That is the level of Brazil, the stupidity of reality. At most, if they’re forced to, a Brazilian institution will invite a Native person to speak and pair them off with an anthropologist as a partner. At the 2006 Bienal de São Paulo—the theme of which was “How to Live Together”—we publicly questioned the lack of Indigenous land rights and also of indigenous representation, and they responded by inviting Jimmie Durham to come and speak … with an anthropologist! Of course Durham refused the invitation.
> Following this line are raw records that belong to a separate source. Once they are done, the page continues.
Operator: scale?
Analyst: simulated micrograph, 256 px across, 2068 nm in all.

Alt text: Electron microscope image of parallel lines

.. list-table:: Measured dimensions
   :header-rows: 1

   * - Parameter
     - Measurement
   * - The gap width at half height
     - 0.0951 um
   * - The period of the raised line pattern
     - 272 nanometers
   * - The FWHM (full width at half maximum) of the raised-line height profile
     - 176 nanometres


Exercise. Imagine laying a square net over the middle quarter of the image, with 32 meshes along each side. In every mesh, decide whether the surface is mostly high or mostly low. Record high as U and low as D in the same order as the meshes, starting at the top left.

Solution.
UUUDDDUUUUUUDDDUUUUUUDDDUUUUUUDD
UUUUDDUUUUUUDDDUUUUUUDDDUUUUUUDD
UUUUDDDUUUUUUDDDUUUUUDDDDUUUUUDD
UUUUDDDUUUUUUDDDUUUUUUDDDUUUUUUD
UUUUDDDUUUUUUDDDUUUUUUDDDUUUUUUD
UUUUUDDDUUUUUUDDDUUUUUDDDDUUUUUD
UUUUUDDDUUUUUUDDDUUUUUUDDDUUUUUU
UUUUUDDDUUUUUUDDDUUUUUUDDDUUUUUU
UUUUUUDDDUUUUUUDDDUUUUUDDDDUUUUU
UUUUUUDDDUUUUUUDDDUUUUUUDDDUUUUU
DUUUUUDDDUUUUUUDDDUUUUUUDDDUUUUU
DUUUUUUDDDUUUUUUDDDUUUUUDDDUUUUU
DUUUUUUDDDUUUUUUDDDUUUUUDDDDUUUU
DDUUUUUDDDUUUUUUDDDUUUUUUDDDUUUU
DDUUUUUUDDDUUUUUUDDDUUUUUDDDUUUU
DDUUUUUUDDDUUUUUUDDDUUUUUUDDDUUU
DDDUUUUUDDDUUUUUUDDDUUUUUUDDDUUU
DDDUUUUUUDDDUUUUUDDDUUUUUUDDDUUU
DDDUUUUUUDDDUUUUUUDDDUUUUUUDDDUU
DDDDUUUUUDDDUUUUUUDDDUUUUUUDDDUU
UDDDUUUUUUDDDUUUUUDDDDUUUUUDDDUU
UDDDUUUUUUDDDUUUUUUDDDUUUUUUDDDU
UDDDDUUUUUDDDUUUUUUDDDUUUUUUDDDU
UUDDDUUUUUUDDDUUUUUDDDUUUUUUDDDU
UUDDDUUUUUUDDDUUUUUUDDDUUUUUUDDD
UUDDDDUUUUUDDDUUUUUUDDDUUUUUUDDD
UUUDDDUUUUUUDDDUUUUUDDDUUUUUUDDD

CH Jolene, your work has also demonstrated how we as Indigenous peoples have always been in a dialogue with Europe, whether this is relative to trade or the creation of treaties and other international agreements, most recently the UN Declaration on the Rights of Indigenous Peoples adopted in 2007. I think sometimes that people want to think of us as separate—or irrelevant to conversations on the nation-state, as the comment by Shirley Krenak implies—even within the context of our own home countries, when the reality is anything but. I think it’s important to assert international relationships, particularly now with the ratification of the UN declaration by many nations including Canada, the United States, and Brazil, and the hope that it will provide the framework for further agency for Indigenous peoples in all parts of the world.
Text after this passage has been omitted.